CAR has tested a new breed of experimental super-diesel that literally leaves current technology standing and may banish turbo lag forever. We drove an Audi A6 3.0-litre V6 prototype fitted with an electric bi-turbo system which delivers a massive dose of torque from idle. The effect is radical, firing the saloon off the line like an R8 when the driver floors the throttle.
What is turbo lag?
Diesels beat petrol engines hands down when it comes to efficiency, but that means exhaust temperatures are lower and less energy is available to drive a turbocharger. The current crop of variable geometry turbochargers are designed to compensate for this, but exhaust energy levels have fallen so low that they don’t spin fast enough when the engine is running slowly to provide decent response. When the driver accelerates hard, the turbo takes time to spin up and generate high levels of boost, causing a lag effect.
How does the electric bi-turbo work?
Audi boffins from the Advanced Diesel Engine Development department at Neckarsulm have supplemented the usual exhaust-driven turbo with another turbo driven by an electric motor. The electric turbo is positioned between the conventional turbo and the engine’s air intake system and is bypassed most of the time, leaving the conventional turbo to do all the work. But when the engine management system detects the exhaust pressure is too low to give quick response, valves open to bring the electric turbo into play, compressing the intake air for a second time almost instantaneously.

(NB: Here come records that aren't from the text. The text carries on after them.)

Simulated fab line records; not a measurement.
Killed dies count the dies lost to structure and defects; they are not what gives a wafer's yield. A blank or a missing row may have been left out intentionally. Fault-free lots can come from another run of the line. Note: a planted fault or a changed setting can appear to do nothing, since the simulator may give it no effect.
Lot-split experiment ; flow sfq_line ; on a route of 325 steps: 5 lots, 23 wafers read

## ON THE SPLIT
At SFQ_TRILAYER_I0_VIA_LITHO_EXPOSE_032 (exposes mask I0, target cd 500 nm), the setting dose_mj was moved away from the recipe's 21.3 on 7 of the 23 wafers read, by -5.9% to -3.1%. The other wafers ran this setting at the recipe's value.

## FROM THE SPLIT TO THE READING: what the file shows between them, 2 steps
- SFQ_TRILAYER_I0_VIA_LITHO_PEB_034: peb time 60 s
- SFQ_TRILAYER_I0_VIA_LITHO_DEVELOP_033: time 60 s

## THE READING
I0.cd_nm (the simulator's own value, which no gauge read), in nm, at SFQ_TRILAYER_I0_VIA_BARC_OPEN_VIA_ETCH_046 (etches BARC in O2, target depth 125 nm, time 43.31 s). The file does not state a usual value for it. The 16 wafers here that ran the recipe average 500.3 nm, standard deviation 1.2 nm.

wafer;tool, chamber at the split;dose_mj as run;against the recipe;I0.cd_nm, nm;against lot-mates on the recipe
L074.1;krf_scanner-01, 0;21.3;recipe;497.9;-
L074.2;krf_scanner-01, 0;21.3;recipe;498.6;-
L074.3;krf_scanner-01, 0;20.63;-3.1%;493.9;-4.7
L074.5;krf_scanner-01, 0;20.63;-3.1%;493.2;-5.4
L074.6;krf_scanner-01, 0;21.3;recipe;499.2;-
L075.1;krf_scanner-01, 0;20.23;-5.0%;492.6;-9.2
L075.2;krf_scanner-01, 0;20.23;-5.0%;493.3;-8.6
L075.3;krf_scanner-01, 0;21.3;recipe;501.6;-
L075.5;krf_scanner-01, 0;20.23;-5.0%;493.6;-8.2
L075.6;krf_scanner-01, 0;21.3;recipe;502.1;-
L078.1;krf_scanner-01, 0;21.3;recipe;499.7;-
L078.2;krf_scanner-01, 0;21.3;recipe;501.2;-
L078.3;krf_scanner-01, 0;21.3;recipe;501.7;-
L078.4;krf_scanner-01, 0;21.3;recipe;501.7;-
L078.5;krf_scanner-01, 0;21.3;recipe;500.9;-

In the A6 prototype, Audi claims a 420bhp power output, 480lb ft from 1450-2800rpm, and emissions of 169g/km of CO2. The combined economy figure? A slightly lower than is usual for diesel 44mpg – but not bad at all for supercar levels of performance.
Will I see it in my car?
Yes, but the electric bi-turbo depends on the car industry as a whole adopting a new 48-volt electrical system architecture, which is still five years away. The new, more powerful electrical network will work alongside conventional 12-volt systems, and enable a raft of other new technologies, too.